With the dawn of 2015, Marloth Park awoke to a devastated eco system and a pending environmental disaster. The primary reason for this is extended periods of over stocking and property owner interference and obstruction in the 2014 game reduction program, resulting in its termination. A great deal of our attention during the year was therefore on the 2015 game removal program and the required success of this operation.

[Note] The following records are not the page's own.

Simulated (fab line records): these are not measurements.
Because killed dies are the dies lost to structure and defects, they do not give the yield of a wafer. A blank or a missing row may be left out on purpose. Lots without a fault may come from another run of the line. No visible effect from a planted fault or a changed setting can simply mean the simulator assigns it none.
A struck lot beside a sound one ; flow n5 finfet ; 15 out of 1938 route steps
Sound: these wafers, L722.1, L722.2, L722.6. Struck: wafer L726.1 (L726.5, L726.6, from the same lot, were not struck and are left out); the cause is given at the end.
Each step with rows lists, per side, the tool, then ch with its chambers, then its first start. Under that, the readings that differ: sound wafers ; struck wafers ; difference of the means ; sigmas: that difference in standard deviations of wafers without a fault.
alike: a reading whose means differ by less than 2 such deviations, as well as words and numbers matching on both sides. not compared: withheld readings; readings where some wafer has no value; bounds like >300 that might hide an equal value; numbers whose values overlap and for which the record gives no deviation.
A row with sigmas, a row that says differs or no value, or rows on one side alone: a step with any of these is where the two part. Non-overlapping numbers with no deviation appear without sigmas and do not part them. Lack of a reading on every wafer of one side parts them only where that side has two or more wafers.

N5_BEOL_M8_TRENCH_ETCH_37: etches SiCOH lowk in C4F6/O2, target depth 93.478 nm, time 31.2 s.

The Honorary Ranger organisation grew and acquired a number of new members during the year. This is important for the future wellbeing of the organisation and the success of our contribution. I would like to thank the committee for their support and efforts during the year along with the whole HR team for your wonderful contribution. Besides some of our physically demanding activities we also managed to once again present a very successful Winter Fair which again set records on stall holder numbers and final earnings. This remains our major fund raising activity and its continued success is therefore important to funding our projects. My term as Chief Honorary Ranger ends with this meeting and I would like to wish the new elected committee and the appointed Chair much success and all the very best for 2016.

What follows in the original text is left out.